Photos provided by Sarah Loehmer
Anderson University hosted the tenth annual Quoth the Raven Tuesday night at 7 p.m. in the Alley, located beside Mocha Joes. Quoth the Raven is an event that is hosted each year to highlight the students and their storytelling from taking the Art of Storytelling course, offered here at Anderson University. This course is designed so that anyone here can take it. It teaches valuable skills in storytelling craftsmanship and extreme vulnerability. The students are able to learn from Lugar, who has professional film credits. They are able to learn how to expel language through verbal and nonverbal cues and create action through their stories to keep audiences engaged. This year’s theme for Quoth the Raven was “A Night of True Stories”.
There were a lot of students in attendance and it was a packed house. The people who presented their stories ranged from cinema and media arts majors to education, and even basketball players. Jack Lugar, the host and professor of cinema and media arts, said at the start of the event, “In this experience, it will be nice to have an audience available and supporting friends and hearing their true stories.”
The audience was not prepared for some of the stories that were about to take place. One may not think of a story about super smash bros ultimate and an elementary kid, but that was exactly what Cohen Miller told the audience. Intrigued, they were at the edge of their seats wondering exactly how he achieved losing to a child for so many years playing a video game. Deacon, the elementary student, was a tough competitor as Cohen recalls, “The look of sadness that he had on his face that his competition was leaving {graduating high school}was sad, but his expression made it even sadder.” He has vivid memories of this event and the moral of the story was to have the people in attendance remember that your “greatest enemy” was never your enemy or arch nemesis at all.
This story was just the beginning, as the audience was intrigued to hear what the next storyteller had in store. It was Kenny Troutman. Someone who everyone knows is a phenomenal basketball player on the court. Nobody expected that the phrase “everybody knows when you need to take a number 2 there’s 2 farts” would ever exit Kenny’s mouth. But it did, and not only did the audience laugh hysterically at that moment, but also the moral of that story was to “never ignore the number 2 fart” which after that story is something that will definitely be remembered for a while.

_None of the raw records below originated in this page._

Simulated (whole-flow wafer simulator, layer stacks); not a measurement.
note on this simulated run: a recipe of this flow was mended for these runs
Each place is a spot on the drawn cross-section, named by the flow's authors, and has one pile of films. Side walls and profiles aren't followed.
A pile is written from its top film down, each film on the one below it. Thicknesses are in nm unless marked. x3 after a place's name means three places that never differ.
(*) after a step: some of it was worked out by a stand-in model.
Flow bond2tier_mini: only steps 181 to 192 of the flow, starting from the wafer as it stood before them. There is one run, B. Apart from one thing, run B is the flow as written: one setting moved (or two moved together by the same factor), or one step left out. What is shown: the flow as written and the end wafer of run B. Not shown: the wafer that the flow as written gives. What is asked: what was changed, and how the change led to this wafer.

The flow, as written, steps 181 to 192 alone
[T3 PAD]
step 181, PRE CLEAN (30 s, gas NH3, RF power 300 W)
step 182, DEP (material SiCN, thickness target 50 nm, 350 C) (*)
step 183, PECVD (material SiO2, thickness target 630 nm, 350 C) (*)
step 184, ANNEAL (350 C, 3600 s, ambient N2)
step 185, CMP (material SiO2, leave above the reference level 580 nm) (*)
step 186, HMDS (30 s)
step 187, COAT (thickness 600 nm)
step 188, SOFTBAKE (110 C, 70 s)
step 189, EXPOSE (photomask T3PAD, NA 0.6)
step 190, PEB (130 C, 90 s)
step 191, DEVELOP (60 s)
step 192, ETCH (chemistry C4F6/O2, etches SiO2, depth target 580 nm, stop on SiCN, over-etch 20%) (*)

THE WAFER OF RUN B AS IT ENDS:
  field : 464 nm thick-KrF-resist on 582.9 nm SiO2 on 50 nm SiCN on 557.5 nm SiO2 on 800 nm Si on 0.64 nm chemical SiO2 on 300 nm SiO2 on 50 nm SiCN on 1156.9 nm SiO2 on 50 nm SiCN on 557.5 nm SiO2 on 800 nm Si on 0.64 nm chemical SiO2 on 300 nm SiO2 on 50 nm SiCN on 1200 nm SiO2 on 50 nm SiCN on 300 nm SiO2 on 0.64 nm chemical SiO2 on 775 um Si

As the night was beginning to come to an end, we heard some more stories about relating imaginary friends to the VeggieTales cartoon from Jedidiah McCallister, Uriel Peters probably chasing a butterfly and Gabby Hosier telling a story about how sometimes when you keep talking and “no one is listening” that is a blessing in disguise. There was something for everyone, and all will certainly remember the time when friends told true stories that will be remembered forever, even if you learned way more about them than you’ve ever known before.